Fritz Hollings Hates the Constitution

As one who recently has moved into the Palmetto State, I don’t know much about Sen. Ernest F. "Fritz" Hollings. Short of his abortive bid for the Democratic nomination for U.S. President in 1988, I have given him little thought except that he reminds me of the cartoon character Foghorn Leghorn ("Ah say they-ah son"). Unfortunately, in the last year he has proven to be more than just an imitation of a cartoon chicken; he has openly broken his oath of office to "protect and defend the Constitution of the United States of America."

Hollings is hardly the first U.S. Senator to trash our Constitution. Members of both parties routinely do it, but Hollings actions are especially egregious in that they attack our constitutional protections of religious freedom. To be specific, Hollings in the last year has trashed the First Amendment and Article Six, Section Three of the U.S. Constitution. While he won’t pay a political price for his actions, we should still hold him accountable.

The nomination of former Sen. John Ashcroft of Missouri to be U.S. Attorney General has been obviously controversial. That should hardly be surprising, as Ashcroft is as conservative as Hollings and most other Democrats in Congress are liberal. What surprises me, however, is the insistence by Hollings and many of his Democratic colleagues that the Senate should disqualify Ashcroft because of his Christian beliefs.

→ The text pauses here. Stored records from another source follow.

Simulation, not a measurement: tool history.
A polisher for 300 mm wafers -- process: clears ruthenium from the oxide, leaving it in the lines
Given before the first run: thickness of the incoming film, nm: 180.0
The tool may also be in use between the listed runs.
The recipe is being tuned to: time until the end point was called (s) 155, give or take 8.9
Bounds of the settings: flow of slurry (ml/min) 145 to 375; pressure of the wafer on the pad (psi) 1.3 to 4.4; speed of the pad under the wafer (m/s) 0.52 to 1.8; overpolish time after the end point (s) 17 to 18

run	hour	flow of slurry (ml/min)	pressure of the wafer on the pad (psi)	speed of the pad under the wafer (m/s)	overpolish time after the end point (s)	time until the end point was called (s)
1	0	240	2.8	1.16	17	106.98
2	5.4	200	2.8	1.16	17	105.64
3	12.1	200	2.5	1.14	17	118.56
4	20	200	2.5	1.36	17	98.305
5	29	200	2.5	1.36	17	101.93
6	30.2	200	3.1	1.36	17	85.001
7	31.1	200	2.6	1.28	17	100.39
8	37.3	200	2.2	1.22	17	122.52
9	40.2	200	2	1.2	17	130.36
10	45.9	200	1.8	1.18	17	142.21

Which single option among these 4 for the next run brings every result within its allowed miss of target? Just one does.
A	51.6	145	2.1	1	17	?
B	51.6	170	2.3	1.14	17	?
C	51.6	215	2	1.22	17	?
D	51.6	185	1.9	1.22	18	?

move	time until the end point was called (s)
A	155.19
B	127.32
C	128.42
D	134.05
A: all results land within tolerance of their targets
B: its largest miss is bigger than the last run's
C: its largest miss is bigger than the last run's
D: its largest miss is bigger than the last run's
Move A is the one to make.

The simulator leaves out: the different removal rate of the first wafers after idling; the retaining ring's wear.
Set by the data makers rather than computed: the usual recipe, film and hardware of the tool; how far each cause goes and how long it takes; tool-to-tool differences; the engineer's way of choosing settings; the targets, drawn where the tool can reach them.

By linking Ashcroft’s Christianity to his fitness to hold the cabinet post for which President George W. Bush has nominated him, Hollings clearly violates Article Six, Section Three of the Constitution, which states that there shall be "no religious test" for those in public office. While Hollings might insist that he is referring to Ashcroft’s conservative attitudes in general, there can be no doubt where the real objections lie. Those attitudes surfaced after the tape of Ashcroft’s speech at Bob Jones University became public.

Ashcroft told the BJU gathering, "We have no king but Jesus," words that Hollings and his fellow Democrats harshly attacked as making him unsuitable to serve in public office. In other words, Hollings is demanding that Ashcroft bow down to a different god, the god of the state.

There is something very chilling in Hollings’ reaction to Ashcroft’s BJU speech. When Christianity first appeared in the Roman Empire, the authorities ordered thousands of Christians to be burned alive, crucified, or torn to pieces by wild beasts in coliseums and amphitheaters as entertainment for the Roman masses. The government murdered these believers because they uttered the same words that Ashcroft spoke: "We have no king but Jesus."

Of course, Hollings has not violated his constitutional oath just in the Ashcroft case. Last year, he demanded that Congress pass a resolution condemning Bob Jones University for its "anti-Catholic bigotry." Now, I belong to a denomination that has also felt the lash of the BJU tongue over the years; Roman Catholics are not the only Christians that BJU condemns. However, the BJU attacks on Catholicism are in essence no different than what Catholic doctrine historically has said about Protestantism.

The point is that the attacks, whether by BJU on Catholics or other Protestants, or Catholics on Protestants, are theological by nature. They are a matter of how these various religious bodies interpret the Bible and other Christian documents. What is absolutely clear is that the First Amendment of the Constitution of the United States declares unequivocally that Congress "shall make no law" regarding the establishment of religion. Hollings has thus demanded that Congress turn the First Amendment on its head in calling for BJU to be officially condemned because of its theological position on other branches of the Christian Church.

When the Founders wrote the Constitution, the infamous Thirty Years War, the most bloody and destructive religious conflict ever, had ended just 139 years before. Lest anyone think that this great religious struggle was not on the minds of the Founders during their deliberations, remember that the Civil War ended just 136 years ago and, as the Confederate Flag debate has plainly demonstrated, is still part of our national body politic.

Fritz Hollings can oppose John Ashcroft’s nomination if he so chooses, a privilege of being a U.S. Senator. However, Hollings cannot demand that Ashcroft or any other nominee be devoid of religious beliefs or hold religious values that coincide with Hollings’ version of political correctness. That utterly violates the very Constitution He has vowed to "protect and defend."

William L. Anderson, Ph.D., is assistant professor of economics at North Greenville College in Tigerville, South Carolina. He is an adjunct scholar of the Ludwig von Mises Institute.